Taxpayer should contribute £23 million a year to political parties - Politics - News - Evening Standard
       

Taxpayer should contribute £23 million a year to political parties

An extra £23 million a year of taxpayers' money should be used to fund political parties as part of an effort to clean up the system, a sleaze watchdog has recommended.

Extra state cash - the equivalent of 50p per voter - would make up for a £10,000 cap imposed on individual donations and restrictions on trade union funds.

A 15-month inquiry by the Committee on Standards in Public Life concluded there was no credible alternative way to remove the influence of "big money" on politics.

But the latest effort to reform the scandal-hit Westminster system looks set to become mired in the same party disputes that have scuppered previous attempts.

In dissenting notes included in the report, senior Tory and Labour members renewed objections to fundamental elements of the proposed package.

Labour former Cabinet minister Margaret Beckett said she had "grave concerns" over moves to force individual trade union members to "opt in" to the payment of fees to the party.

And Tory Oliver Heald criticised the rejection of his party's call to set the cap much higher, at £50,000. The moves could lead to significant reductions in each party's income.

In a letter to Prime Minister David Cameron setting out the proposed changes, committee chair Christopher Kelly said it had "come to the conclusion that the only safe way to remove big money from party funding is to put a cap on donations, set at £10,000".

He conceded that it was "hard to imagine a more difficult climate" in which to suggest the public should pay more towards political parties.

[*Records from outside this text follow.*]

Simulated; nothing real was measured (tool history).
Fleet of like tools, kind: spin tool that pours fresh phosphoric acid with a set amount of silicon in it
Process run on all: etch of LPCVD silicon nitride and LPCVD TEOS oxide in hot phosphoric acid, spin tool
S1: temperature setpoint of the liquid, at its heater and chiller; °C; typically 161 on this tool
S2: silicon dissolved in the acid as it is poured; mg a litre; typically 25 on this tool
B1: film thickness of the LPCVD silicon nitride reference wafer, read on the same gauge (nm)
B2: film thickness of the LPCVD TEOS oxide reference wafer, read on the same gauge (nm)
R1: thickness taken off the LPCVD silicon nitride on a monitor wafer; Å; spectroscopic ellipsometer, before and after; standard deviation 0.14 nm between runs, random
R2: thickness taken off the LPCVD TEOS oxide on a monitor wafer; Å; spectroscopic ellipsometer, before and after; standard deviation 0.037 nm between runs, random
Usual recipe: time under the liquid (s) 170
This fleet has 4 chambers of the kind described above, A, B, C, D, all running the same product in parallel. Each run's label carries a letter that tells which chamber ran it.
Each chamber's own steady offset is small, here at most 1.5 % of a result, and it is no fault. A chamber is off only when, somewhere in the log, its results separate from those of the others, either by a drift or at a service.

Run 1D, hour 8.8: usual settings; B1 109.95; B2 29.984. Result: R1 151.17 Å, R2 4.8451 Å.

"We would not have made it if we thought there was a credible alternative. We do not believe there is.

"If the public want to take big money out of politics, as our research demonstrates they do, they also have to face up to the reality that some additional state funding will be necessary."

The sum required should be "kept in perspective", he said, as it was "little more than the current cost of a first class stamp" for each voter per year.